A deadly shooting Saturday about 30 miles from the nation’s capital came nearly a full year after President Obama made gun control a centerpiece of his 2013 State of the Union address.
Three people, including the suspected gunman, were killed in Saturday’s shooting, which occurred at a mall in Columbia, Md., police said. NBC News reported that the shooting was an apparent domestic incident and not a random shooting.
It was a grim reminder, just days before the president is set to deliver the State of the Union, that gun violence in America proceeds unabated.
The new year is barely three weeks old, and there have already been eight school shootings.
Last week alone saw three such incidents. On Monday, a student was injured in a shooting at Widener University outside of Philadelphia. On Tuesday, a student at Purdue University in Indiana was shot and killed on campus. On Friday, a student was shot near a dorm at South Carolina State University. He later died.
When added to the 28 school shootings in 2013 and last September’s mass shooting at the Washington Navy Yard, little seems different from when Obama made reducing gun violence a major component of his last State of the Union.
With the horror of the shooting massacre at Sandy Hook Elementary School fresh in the minds of the American public, the president touted gun control measures that he said were supported by “overwhelming majorities of Americans” — including those who ardently support the Second Amendment.
But those measures ultimately failed, despite impassioned pleas from advocates, among them the parents of children murdered in the Newtown, Conn. shooting.

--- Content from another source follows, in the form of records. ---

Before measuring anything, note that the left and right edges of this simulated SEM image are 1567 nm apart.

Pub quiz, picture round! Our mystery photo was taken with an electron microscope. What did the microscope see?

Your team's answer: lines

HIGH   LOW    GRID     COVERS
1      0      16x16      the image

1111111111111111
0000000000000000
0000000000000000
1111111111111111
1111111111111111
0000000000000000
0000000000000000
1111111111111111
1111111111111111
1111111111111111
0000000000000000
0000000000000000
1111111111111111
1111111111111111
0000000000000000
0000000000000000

Congress had a notoriously unproductive year on many fronts, but it was notable that the National Rifle Association and pro-gun lobbying groups were able to shut down even the weakest of regulatory compromises, despite the fact that the public overwhelmingly supported them and 2013 saw more than one mass shooting every month.
The fight over new gun control laws and regulations has shifted away from the Capitol to the nation’s statehouses. Twenty-one states, led by both Republican and Democratic lawmakers, enacted new legislation to combat gun violence, according to a study released in December.